Screen
Even Meryl’s great acting chops can’t save ‘The Iron Lady’
Wed, Jan 11, 2012 (5:23 p.m.)
This scene from ‘The Iron Lady’ depicts Margaret Thatcher’s “blue” period.
The Details
- The Iron Lady
- Directed by Phyllida Lloyd
- Rated PG-13
- Beyond the Weekly
- Official Movie Site
- IMDb: The Iron Lady
- Rotten Tomatoes: The Iron Lady
Meryl Streep can play just about anyone and be impressive. She probably could have replaced Leonardo DiCaprio and Michelle Williams in 2011’s biggest biopics and disappeared more completely into the roles of J. Edgar Hoover and Marilyn Monroe. So whatever the problems with The Iron Lady, and there are plenty, Streep’s performance as former British Prime Minister Margaret Thatcher isn’t one of them. Streep puts on an impeccable accent and finds plenty of emotional depth in her portrayal, but the oddly structured film never goes beyond a surface look at Thatcher’s political career, instead focusing on a fictionalized story about the aged Thatcher puttering around her house and talking to a hallucination of her dead husband Denis (Jim Broadbent).
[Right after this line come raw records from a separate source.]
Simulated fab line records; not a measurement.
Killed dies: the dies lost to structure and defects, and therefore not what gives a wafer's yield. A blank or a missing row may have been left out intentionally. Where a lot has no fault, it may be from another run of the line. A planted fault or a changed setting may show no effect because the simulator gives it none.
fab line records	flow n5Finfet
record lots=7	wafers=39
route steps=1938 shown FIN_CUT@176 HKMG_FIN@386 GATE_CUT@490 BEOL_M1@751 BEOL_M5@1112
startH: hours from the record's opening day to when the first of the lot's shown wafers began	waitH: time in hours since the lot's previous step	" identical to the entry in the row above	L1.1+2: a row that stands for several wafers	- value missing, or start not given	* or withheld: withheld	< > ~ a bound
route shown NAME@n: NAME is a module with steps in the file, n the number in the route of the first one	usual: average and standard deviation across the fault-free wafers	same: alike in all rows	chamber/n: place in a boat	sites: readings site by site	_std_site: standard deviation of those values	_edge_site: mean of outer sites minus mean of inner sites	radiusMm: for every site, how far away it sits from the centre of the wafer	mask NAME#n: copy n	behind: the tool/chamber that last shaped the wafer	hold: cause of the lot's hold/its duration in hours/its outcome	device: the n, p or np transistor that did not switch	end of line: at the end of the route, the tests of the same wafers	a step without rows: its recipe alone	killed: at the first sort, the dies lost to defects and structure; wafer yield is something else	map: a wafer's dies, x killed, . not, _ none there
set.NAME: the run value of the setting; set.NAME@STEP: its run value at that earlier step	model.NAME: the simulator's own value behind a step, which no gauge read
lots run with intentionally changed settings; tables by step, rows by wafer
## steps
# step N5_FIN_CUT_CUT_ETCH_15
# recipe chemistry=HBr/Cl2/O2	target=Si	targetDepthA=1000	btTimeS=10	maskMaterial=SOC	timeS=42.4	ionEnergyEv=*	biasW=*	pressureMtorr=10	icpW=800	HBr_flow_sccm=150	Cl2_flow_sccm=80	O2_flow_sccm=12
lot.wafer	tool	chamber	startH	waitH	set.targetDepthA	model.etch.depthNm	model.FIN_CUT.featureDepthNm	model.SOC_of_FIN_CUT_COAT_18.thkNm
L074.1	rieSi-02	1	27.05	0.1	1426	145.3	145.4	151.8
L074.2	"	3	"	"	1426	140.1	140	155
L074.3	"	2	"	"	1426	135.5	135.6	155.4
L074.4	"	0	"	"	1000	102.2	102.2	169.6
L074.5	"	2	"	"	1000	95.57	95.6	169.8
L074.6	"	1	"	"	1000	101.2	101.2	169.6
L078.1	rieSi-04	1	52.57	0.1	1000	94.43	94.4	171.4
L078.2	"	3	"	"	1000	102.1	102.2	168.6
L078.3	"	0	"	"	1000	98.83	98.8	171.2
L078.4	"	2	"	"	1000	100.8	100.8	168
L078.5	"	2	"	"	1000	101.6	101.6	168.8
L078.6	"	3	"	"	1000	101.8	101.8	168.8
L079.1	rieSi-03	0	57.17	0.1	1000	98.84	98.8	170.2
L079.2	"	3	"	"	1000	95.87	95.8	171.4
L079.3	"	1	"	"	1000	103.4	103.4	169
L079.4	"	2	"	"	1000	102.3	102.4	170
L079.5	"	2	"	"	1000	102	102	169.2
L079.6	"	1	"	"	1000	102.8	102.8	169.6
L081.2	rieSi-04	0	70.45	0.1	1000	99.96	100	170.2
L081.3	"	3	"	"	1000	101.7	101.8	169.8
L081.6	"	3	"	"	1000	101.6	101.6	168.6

What at first appears to be a framing device becomes the center of the movie, as Thatcher flashes back to snippets of her career, from her first election to Parliament in the 1950s through her 11-year stint as prime minister in the 1980s. Throughout, director Phyllida Lloyd (who worked with Streep on Mamma Mia!) and screenwriter Abi Morgan focus on Thatcher’s tenacity and ambition more than her specific political beliefs. They treat the instances of her great popularity and great unpopularity roughly equally, so that it’s hard to tell if the movie has any perspective at all on Thatcher’s draconian economic policies or her conducting of the Falklands War.
It’s fine to be concerned with personality over politics, but the movie’s take on Thatcher is pretty thin, never really examining the roots of her quest for power or unwillingness to compromise. The filmmaking is surprisingly impressionistic, often playing out as more dreamlike than factual, even when dealing with important historical events. Although that approach sometimes makes for striking juxtapositions, it also trivializes the major contributions (both positive and negative) that Thatcher made to Great Britain. Instead Lloyd returns again and again to the senile Thatcher wandering aimlessly from room to room, unable to distinguish between past and present. Streep infuses those moments with sadness and loss, but the life she’s lamenting is frustratingly indistinct.